Tuesday, January 22, 2008

TSX roars back

TSX roars back

RTGAM


A dramatic, sudden move by the U.S. Federal Reserve Tuesday in chopping its key funds rate by three-quarters of a percentage point to avert a recession sent the Toronto stock market surging and saved New York markets from the mauling experienced on other global indexes on Monday.
The Bank of Canada announced Tuesday that it, too, was cutting rates.
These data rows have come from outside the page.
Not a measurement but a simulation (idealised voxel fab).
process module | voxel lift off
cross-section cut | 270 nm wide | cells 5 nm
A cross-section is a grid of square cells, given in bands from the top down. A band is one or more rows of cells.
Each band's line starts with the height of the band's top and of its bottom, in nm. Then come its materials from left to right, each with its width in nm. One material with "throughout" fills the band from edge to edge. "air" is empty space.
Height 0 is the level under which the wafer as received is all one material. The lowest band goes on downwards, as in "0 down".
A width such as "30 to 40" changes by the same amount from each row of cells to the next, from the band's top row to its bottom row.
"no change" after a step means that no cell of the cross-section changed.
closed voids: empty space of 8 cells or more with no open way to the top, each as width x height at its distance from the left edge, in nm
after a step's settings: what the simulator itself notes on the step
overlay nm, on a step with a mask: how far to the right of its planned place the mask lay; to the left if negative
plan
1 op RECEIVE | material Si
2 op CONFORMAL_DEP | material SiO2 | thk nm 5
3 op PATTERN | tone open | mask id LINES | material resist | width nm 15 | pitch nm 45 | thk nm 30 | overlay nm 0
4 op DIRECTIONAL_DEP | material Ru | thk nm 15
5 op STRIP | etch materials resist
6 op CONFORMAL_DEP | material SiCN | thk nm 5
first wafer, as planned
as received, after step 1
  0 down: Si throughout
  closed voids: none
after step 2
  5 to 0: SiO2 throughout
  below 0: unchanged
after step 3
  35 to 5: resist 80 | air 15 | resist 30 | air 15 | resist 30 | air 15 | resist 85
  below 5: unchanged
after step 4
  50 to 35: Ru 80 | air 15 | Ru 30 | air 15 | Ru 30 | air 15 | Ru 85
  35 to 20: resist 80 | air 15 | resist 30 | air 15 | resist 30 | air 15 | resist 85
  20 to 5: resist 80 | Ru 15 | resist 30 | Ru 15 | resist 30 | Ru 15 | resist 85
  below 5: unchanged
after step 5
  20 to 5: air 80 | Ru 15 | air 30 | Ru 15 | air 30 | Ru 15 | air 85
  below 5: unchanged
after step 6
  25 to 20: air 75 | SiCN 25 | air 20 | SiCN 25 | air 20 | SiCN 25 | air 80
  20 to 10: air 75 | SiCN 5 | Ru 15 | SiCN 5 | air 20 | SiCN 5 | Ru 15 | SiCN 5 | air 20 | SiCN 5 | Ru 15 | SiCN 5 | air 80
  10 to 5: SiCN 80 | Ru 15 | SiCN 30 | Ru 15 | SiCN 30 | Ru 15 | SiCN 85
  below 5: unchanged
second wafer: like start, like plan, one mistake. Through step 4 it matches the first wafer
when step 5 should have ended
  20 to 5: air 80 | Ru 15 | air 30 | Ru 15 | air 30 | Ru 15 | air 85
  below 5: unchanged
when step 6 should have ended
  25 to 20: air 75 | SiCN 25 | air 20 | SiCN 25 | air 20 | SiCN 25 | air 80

The central bank is cutting its key rate by a quarter-point to 4 per cent to help shield the Canadian economy from what many fear could be a full-blown recession in the U.S.
Toronto's S&P/TSX composite index surged 508.75 points to 12,640.88, led by a runup in the battered financial sector, clawing back most of Monday's staggering 605-point loss.
After a U.S. holiday Monday, New York's Dow Jones industrials came back from an early 457-point deficit, to close down just 128.11 points, or about 1 per cent, to 11,971.19.
That was far better than the 4 to 7 per cent tumbles experienced Monday by global markets.
But analysts cautioned about reading too much into the rate cuts and the effect on stock markets.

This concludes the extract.